Defendants assert that Nardulli, Trask, Howerter, and O'Connor were not Plaintiff's employers, so as to have potential liability under the Act. Plaintiff respond with the bare statement that Defendants Nardulli, Trask, and Howerter were not fellow employees but SPARC board members. (Doc. 12 at 3). It is unclear whether this statement is meant to infer that Defendants' status as board members renders them liable as employers. Plaintiff offers no argument to support this statement and the Court need not labor to discern its meaning. See Gross v. Town of Cicero, 619 F.3d 697, 705 (7th Cir. 2010) (finding plaintiff had waived argument which was not fully developed) (citing United States v. Useni, 516 F.3d 634, 658 (7th Cir. 2008) (“We have repeatedly warned that perfunctory and undeveloped arguments, and arguments that are unsupported by pertinent authority, are waived[.]”)) (internal quotation marks and citations omitted).
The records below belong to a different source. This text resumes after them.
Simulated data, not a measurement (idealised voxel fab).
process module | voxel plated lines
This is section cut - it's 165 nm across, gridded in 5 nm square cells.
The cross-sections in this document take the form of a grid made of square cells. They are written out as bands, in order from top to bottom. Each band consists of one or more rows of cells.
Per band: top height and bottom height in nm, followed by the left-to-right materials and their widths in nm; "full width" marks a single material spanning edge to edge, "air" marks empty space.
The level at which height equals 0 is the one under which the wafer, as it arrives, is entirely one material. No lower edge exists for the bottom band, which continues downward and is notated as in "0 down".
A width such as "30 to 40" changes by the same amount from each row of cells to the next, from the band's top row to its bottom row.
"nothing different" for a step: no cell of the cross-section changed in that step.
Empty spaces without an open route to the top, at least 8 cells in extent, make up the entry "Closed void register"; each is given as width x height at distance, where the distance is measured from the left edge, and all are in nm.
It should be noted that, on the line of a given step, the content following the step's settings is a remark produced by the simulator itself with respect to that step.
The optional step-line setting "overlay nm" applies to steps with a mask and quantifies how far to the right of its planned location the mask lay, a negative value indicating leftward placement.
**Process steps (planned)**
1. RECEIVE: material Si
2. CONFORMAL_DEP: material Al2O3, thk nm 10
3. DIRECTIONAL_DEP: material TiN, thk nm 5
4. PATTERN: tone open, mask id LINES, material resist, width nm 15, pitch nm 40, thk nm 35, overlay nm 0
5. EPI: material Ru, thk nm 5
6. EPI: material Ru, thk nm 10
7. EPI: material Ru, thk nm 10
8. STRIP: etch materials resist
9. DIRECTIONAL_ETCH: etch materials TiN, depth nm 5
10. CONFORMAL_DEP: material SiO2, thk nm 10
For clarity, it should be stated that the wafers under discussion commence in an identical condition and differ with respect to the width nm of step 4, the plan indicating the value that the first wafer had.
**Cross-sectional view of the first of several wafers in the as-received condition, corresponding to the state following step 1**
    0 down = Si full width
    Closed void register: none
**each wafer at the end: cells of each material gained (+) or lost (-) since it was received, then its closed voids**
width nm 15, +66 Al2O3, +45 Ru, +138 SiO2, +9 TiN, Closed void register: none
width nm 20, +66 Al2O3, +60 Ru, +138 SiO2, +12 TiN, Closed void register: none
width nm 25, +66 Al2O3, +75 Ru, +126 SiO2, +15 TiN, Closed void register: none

Plaintiff's remaining argument is that an IHRA claim is not foreclosed against Nardulli, Trask, Howerter, and O'Connor if they were “personally motivated” to retaliate against Plaintiff. In support, Plaintiff cites Anderson v. Modern Metal Products, 711 N.E.2d 464, 471 (Ill.App.2d 1999).

ANALYSIS

Defendants assert that while the Illinois Supreme Court has not ruled on the issue of individual liability in an IHRA retaliation claim, there is a body of federal and state law finding no individual liability. See Robinson v. City of Evanston, No. 16-5677, 2017 WL 201374, at *4 (N.D. Ill. Jan. 18, 2017) (discussing the lack of state supreme court precedent as to individual liability in an IHRA retaliation claim). “In the absence of such guidance from a state supreme court, federal courts give ‘great weight to the holdings of the state's intermediate appellate courts and ought to deviate from those holdings only when there are persuasive indications that the highest court of the state would decide the case differently from the decision of the intermediate appellate court.'” Id. (quoting Commonwealth Ins. Co. v. Stone Container Corp., 323 F.3d 507, 509 (7th Cir. 2003)).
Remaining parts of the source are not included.